The blog of the Urban Institute
December 19, 2014

Raising the standards of data journalism

December 19, 2014

Looking back, 2014 may be known as the Year of Data-Driven Journalism. Journalists’ use of more and better data will probably, ultimately lead to better stories and a better understanding of important issues, but there are some growing pains (for example, here, here, and here). As a social science researcher, some of these growing pains, well, just pain me.

Take Wednesday night’s post from Nate Silver at FiveThirtyEight on the decision by Sony Pictures to pull the Seth Rogen and James Franco movie The Interview. In it, Silver writes the following:

Both production budgets and Rotten Tomatoes ratings are predictive of box office grosses. A 1 percent gain in Rotten Tomatoes ratings is associated with a roughly $2 million increase in international box office gross (according to a linear regression analysis). And every additional $1 million in production budget translates to about $2 million more at the box office.

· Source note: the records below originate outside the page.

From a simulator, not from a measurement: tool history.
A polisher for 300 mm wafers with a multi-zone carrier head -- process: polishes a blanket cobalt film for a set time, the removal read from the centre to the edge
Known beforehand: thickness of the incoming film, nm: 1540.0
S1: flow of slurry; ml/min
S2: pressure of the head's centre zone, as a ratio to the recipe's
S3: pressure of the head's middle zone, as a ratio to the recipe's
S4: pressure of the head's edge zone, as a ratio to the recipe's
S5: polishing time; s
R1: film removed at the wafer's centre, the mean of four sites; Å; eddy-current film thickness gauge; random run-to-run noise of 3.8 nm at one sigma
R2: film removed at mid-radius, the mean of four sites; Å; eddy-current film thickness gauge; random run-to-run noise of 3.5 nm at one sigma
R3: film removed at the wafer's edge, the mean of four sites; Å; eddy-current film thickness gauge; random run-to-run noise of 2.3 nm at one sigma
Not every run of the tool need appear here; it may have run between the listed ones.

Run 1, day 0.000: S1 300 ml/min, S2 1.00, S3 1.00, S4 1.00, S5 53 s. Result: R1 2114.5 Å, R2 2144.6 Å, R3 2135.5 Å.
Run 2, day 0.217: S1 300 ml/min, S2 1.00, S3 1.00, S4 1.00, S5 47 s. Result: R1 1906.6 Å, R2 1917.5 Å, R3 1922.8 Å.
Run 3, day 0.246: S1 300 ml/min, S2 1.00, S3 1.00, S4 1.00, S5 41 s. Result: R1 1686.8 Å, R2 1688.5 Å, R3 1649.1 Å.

This is not merely a “correlation does not equal causation” critique. My more fundamental critique is: “Why are journalists less responsible for citation and documentation than researchers?” Any researcher in any field would be laughed out of the room if he or she were to run a regression without describing the method and at least providing a source for the data. Why are journalists who purport to be “driven by data” held to different standards? Why are we so keen on requiring journalists to source whom they interview, but not the data and methods they use?

I don’t know what data Silver used here (it might be the table of 22 data points shown earlier in the story), but my guess is that he ran some simple linear regression of box office grosses on Rotten Tomatoes ratings (which also leads me to believe that his conclusion above is a percentage point change, not a percent change). A natural question to ask is why use box office grosses rather than profitability in the first place? Isn’t it important to distinguish between two movies that have same exact Rotten Tomatoes score, but one made a profit of $100 million while the other lost $100 million? That said, the simple correlation also misses an awful lot of other aspects of movie profitability: release date, popularity of the main stars, production costs, type of production (explosions are really expensive), type of movie, film rating, and even weather and sporting events on opening weekend.

And a quick side note here: people have been yelling at researchers and government agencies for years to provide their data in more accessible ways, but media organizations like FiveThirtyEight continue to publish their data tables in picture formats, which means readers who want to use the data have to type those values in by hand.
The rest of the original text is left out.